This is another Neolithic chambered tomb, near Avebury. Yt’s significantly bigger that most of them. High enough in the open bit to walk around in (as you’ll see below). It’s also one of the oldest tombs. Actually, the List of oldest known surviving buildings on Wikipedia has it as the second oldest building in the UK (after the Knap of Howar) and the oldest in England (and older than Stonehenge & the Egyptian pyramids and everything else you’ve heard of probably). Which I didn’t realise at the time because I went to Avebury for a day trip and bought booked train tickets so I’d have about 2-3 hours in the village and therefore wouldn’t want to walk out to look at the barrow. I don’t know what I was thinking, either.
Anyway, the panel at the site says: The long barrow was built in about 3650 BC by an early farming community, people who had arrived from Continental Europe only a few generations before. For about 50 years, they placed their dead into the different chambers, grouping them according to age, sex and perhaps social or family group. As new people were placed in the chambers, older burials were disturbed and the bones re-arranged. Over the next 1,000 years people regularly returned the long barrow, filling the chambers with earth, ash, chalk rubble and sarsen stones. Mixed with this material were pottery sherds, flint tools, and the bones of both humans and animals. Perhaps the barrow became a shrine to the ancestors or to the land itself. In the early Bronze Age, three large stones were placed to block the entrance and finally seal off the chambers.

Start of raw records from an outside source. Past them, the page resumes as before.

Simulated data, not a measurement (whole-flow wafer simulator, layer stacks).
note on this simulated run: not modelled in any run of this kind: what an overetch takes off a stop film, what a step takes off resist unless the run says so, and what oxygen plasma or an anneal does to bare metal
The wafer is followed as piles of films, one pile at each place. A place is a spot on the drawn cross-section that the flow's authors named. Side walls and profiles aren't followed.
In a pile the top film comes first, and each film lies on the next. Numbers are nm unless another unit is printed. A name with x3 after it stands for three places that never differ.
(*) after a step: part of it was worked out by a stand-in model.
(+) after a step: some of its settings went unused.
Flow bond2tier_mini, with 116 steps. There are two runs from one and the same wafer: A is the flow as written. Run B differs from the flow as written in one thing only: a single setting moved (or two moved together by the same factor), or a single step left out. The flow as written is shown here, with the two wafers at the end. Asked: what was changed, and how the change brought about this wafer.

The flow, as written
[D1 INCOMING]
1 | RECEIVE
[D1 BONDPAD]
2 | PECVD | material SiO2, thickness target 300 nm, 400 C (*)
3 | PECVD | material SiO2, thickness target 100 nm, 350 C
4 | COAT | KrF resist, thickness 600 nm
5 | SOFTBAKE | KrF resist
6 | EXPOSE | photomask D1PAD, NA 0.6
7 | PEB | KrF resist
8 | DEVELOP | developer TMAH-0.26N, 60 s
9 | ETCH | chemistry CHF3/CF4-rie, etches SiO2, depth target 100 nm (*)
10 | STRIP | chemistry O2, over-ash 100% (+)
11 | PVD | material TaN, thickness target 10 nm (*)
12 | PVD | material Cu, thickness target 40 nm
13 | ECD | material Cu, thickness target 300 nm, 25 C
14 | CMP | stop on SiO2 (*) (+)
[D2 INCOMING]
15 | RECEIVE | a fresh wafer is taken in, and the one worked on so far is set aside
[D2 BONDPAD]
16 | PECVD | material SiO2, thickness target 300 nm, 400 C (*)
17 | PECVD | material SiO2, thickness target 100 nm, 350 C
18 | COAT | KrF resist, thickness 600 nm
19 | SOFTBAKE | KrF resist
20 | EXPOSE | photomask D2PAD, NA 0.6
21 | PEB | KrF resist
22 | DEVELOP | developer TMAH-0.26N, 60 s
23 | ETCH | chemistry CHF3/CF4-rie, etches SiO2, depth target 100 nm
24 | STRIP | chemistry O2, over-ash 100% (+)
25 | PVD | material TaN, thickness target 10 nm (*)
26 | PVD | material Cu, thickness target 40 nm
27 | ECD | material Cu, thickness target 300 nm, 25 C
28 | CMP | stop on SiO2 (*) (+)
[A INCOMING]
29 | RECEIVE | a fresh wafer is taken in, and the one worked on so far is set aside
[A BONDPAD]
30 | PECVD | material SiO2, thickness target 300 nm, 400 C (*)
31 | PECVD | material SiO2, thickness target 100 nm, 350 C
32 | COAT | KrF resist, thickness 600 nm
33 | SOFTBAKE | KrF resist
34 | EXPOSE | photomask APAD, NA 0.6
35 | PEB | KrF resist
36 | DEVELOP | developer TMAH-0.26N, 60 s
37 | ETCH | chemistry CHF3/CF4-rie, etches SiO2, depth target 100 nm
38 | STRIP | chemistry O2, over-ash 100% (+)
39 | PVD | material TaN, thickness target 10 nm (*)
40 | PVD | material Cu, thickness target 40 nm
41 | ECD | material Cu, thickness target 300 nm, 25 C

The barrow is at the top of a hill. (You can maybe just see it if you click to get the large picture.) (You did know you can get larger pictures by clicking?) It is very long, about one hundred metres. Too long for the camera once it become close enough to see properly.
Some cremations and the partial remains of at least forty-six individuals – both male and female and of all ages – have been found inside, together with grave goods including pottery, beads and stone implements such as a dagger, dated to between 3000 and 2600 BC. The tomb was closed sometime around 2000 BC and the main passage filled with earth, stones, rubble and debris. The forecourt was then blocked with sarsen boulders and a false entrance of twin sarsen uprights constructed. Finally, three massive sarsen blocking-stones were erected across the front (eastern end) of the tomb.
For comparison, the Averbury henge and stone circles were constructed about 2850-2200 BCE. So not built by the same people and not even used by the same people. The infilling seems to have started before or about the same time as the henge constrction started, and not that long after that was finished, the barrow was sealed. Burial barrows are just so last millenium. Or maybe the kids kept sneaking off to have parties in there, or cows were getting lost.
At the eastern end of the mound is an impressive structure consisting of five chambers opening off a central passage. This is fronted by a semicircular forecourt with a façade of huge sarsen stones aligned north–south. The main passage penetrates about 42 feet (13 metres) into the barrow, with two of the burial chambers on each side of the passageway and one chamber at the end.
I made a little video. It was maybe not as dark in the end chamber as the phone thought or I would have needed a torch. (Video does continue past the dark part.) There are also some regular photos below.
You can see the entrances to the first two chambers on either side here
This is the lefthand chamber. It’s the only one with enough natural light that I didn’t need the flash.
End half of the passage, with flash. (Flash makes foreground glary and backgrounds too dark, but camera has its limits and barely enough light to see by is the limit with a tripod.)
Looking back towards the entrance. (You can get a better idea there of how dark it was inside.)
From on top, you can see the length of the barrow.
And get a lovely view of the surrounding area. There’s Silbury Hill with Avebury in the background.